Earlier this month, I bundled myself and my boyfriend up to fly over the Irish Sea to County Wicklow to celebrate my grandad’s 70th birthday.

Jonathan, as yet unconvinced of the charms of a cold little coastal town and (fairly so) nervous of the impending doom in the shape of having to meet and impress every Irish person related to his girlfirend (i.e. everyone in the village), was a little wary at the start of the trip.

I, however, pushed through the motions of being outrageously ripped off by my airline and running for delayed trains to Gatwick without much anticipation. this trip had been planned so long and talked about so frequently that I wasn’t as excited as I normally would be for a quick overnighter abroad. Besides, I knew this town like the back of my hand- there was nothing new to shout about.

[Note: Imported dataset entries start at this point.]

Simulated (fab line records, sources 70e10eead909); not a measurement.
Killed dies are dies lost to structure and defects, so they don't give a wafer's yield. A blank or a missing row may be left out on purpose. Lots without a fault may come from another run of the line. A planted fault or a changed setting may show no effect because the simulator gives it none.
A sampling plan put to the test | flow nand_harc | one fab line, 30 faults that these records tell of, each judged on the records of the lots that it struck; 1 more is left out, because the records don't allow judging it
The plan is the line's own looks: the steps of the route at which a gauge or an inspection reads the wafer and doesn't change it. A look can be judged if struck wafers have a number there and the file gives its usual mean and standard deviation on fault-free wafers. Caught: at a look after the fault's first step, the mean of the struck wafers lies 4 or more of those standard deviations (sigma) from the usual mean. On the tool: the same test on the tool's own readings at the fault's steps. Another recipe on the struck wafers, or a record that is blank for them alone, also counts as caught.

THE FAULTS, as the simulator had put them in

After a fair few bumps in the road (entire family was supposed to join- all their flights got cancelled- big emotional display, etc), we pulled up to my aunt and uncles house in the little village of Kilcoole. Kilcoole, while beautiful, has never had much tourism, so it might need a little introducing.

A quiet town not far from better known places like Bray or Greystones, Kilcoole has two main roads-the first being the Sea Road, which leads to the- you guessed it- sea and pebbled beach. The second, which I am sure has a name but I just can’t recall it ever being used, has three pubs, respectively the ‘top’, ‘middle’ and the ‘bottom’. They’re not the only identifiers of the town, but they’re the most loved. I’m just going to the bottom for a quick drink. The girls went to the middle last night, did you see them? And so on. It’s lovely.

 This little village is where my grandad grew up. He was born and raised in the house across the street from where I was staying. Relatives of mine live side by side. Brothers and sisters are neighbours. From a very young age, we’d come to stay with them over summers and for special occasions- never quite remembering all the names of the hands reaching down to give us pocket money or to straighten our clothes.

We’d badger to be taken to the beach to collect the best looking pebbles, build dens in front rooms we barely knew and squirrel away sweets and treats you can’t get in England. It was the nineties, so no mobiles to distract us and no video games to bicker over. It’s difficult not to romanticise a time like this, because it does feel so young and simple. I’m sure in reality there was lots of sulking and strops, as defined most of my childhood, but my stand out memories are of playing ‘just pretend’ in front gardens with cousins and of falling asleep in the back of cars back from trips to nearby sand beaches.

I stopped going when I was around thirteen. As a teenager, I’m sure I had much cooler things to be doing than hanging out with toddler relatives (most likely untrue- let’s not dwell).

Fastforward back to today, ten years later, and I’m walking down these streets that had gained near mythical status in my mind. I couldn’t believe that they were still here- almost like I was never really sure if they’d existed, or if I’d just made up this idyllic little place for me to store my childhood memories. The sound of a doorbell I’d forgotten I’d ever heard before, the feel of a stone wall I would sit on, the smell of a garden we’d steal flowers from, all rocketing me back to eight years old. Muscle memory taking round corners I hadn’t seen in a decade. Comforting and odd and the same time.

Here I am as an adult. I have a house, a job, I’ve travelled, I’ve moved to a new city, I’ve graduated. Stood here, in this little town I used to know. Every memory I didn’t realise I still held onto, dotting past like a glint of sun in the corner of my eye. Hello, first crush. Hello, scary neighbour’s house. Hello, grazed knees. Hello.

My room- the one that used to be a pile of toys and books, now has a full length mirror inside. When I look in, for the shortest of moments, I’m there, eight years old, in a corduroy pinafore and glitter-clip tied hair, running past to go play outside with my sister.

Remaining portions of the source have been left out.